From June 29 to August 3, 2025, the Kunstraum Potsdam / Waschhaus is showing "Omen", a large-scale solo exhibition by the artist Sahar Zukerman (*1985 London, UK, grew up in Tel Aviv, lives in Berlin). Zukerman paints painterly, masterful, richly filled pictorial worlds. Motifs glow and radiate: a powerful lion, a bright yellow ice cream, a magnificent crown. The shimmering surface, the generous, skillful painting style and the richness of figures and colors seduce and captivate. Zukerman's artistic virtuosity is also a concept. For there is fire, lightning and thunder, danger is imminent. Disaster is brewing in the midst of beautiful appearances. Zukerman tells political, pop-cultural and biblical stories that demonstrate the duality of our time. These are motivic set pieces from thousands of years of Jewish, Christian and Muslim cultural history, which the artist knows from his personal life experience. In the Omen exhibition, Zukerman is showing a series of new works that continue this artistic exploration. Omen-like, they perceive the social trends of our time and show a foreboding, ambivalent but never hopeless view of the future.
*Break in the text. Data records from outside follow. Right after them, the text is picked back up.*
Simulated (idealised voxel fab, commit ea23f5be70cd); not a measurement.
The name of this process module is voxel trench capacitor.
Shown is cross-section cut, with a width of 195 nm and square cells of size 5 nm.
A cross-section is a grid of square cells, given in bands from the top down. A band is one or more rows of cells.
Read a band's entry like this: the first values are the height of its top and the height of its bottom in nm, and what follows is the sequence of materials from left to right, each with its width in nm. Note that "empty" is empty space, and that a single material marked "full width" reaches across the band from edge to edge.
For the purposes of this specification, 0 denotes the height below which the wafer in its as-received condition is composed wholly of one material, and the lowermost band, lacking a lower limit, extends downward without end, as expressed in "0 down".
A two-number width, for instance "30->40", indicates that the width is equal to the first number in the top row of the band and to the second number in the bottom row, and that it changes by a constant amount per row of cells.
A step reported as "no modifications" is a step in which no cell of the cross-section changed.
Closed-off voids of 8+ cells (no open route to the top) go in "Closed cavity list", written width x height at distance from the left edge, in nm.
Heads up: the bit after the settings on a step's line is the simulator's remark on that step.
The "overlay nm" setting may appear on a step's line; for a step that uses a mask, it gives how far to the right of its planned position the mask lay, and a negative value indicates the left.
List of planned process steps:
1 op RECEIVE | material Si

"I generally think that my job as an artist is to bring even more imagination into the world. In other words, to open up another or at least an additional view and to create an emotional effect; to trigger movement or touch."
Sahar Zukerman
The exhibition will focus in particular on three new groups of works. Galactic Zionator, since 2019 and continuing, is a series of over 100 works on paper. The title refers humorously to two references: firstly to "Global Zionism" as a contemporary reiteration of a long-lived anti-Semitic conspiracy theory, and secondly to the "Terminator" as a pop-cultural sci-fi action film classic. Zukerman shifts the power of interpretation in his favor and appropriates the anti-Semitic motif in deep black Jewish humor. The "Zionators" become (desperately) comic heroes of fiction, in the spirit of Dracula, Loch Ness or Bigfoot.
Promised Land is a group of large-format paintings that dream of an ideal world where there is no more evil. It is a declaration of love for a "promised land" of peace and harmony, but it asks doubtfully what such a land would look like and who would inhabit it. It illustrates how this fantasy of peace, belonging and happiness is appropriated by nationalism. Zukerman deals with the longing for home and belonging, the feeling of being a stranger in one's own country, and the dissonance between man and nature. Experiences of diaspora and immigration, flight and exile are deeply inscribed in the group of works. It opens up a differentiated image of identity and belonging, transcending national and cultural borders. The reflection on identity and tradition is reinforced in a special way in the exhibition "Omen", as a conscious connection is made to contemporary Jewish life in Potsdam: In addition to Zukerman's works, loans from the Jewish community in Potsdam are on display. The works of art communicate with the objects from the synagogue and draw a wide-ranging arc to Jewish cultural and art history: a Torah crown from the Jewish synagogue, which is also found in Zukerman's work, is also on display.
Burning Bush, the burning bush as an Old Testament motif, also recurs several times in Zukerman's work. For the artist, it is the emblem par excellence of ambivalence and the conflict in the Middle East. The burning bush has many sides, many truths - for Zukerman a metaphor for his own upbringing in Israel. The thorn bush represents a cycle of destruction and reconstruction, of never-ending hope followed by violence and so on. In Zukerman's works, it sometimes appears as a flower, or even as a toaster and ice, always enveloped in flames. Often, however, it is an olive tree - a plant that is important to all Abrahamic religions in the Middle East and beyond. Its image connects the cultures. It illustrates what they have in common and sets an example for what they share; combined with a little hope for the future.
Sahar Zukerman (*1985 London, UK) grew up in Tel Aviv and lives in Berlin. He studied from 2007 to 2008 at the Jerusalem Studio School with Eldar Faber and Israel Hershberg and from 2009 to 2014 at the Berlin University of the Arts with Leiko Ikemura. His works have been shown in numerous international solo and group exhibitions, including in Vienna, Berlin, Jerusalem, Tel Aviv, London, Moscow, Cologne, Leipzig and Dresden.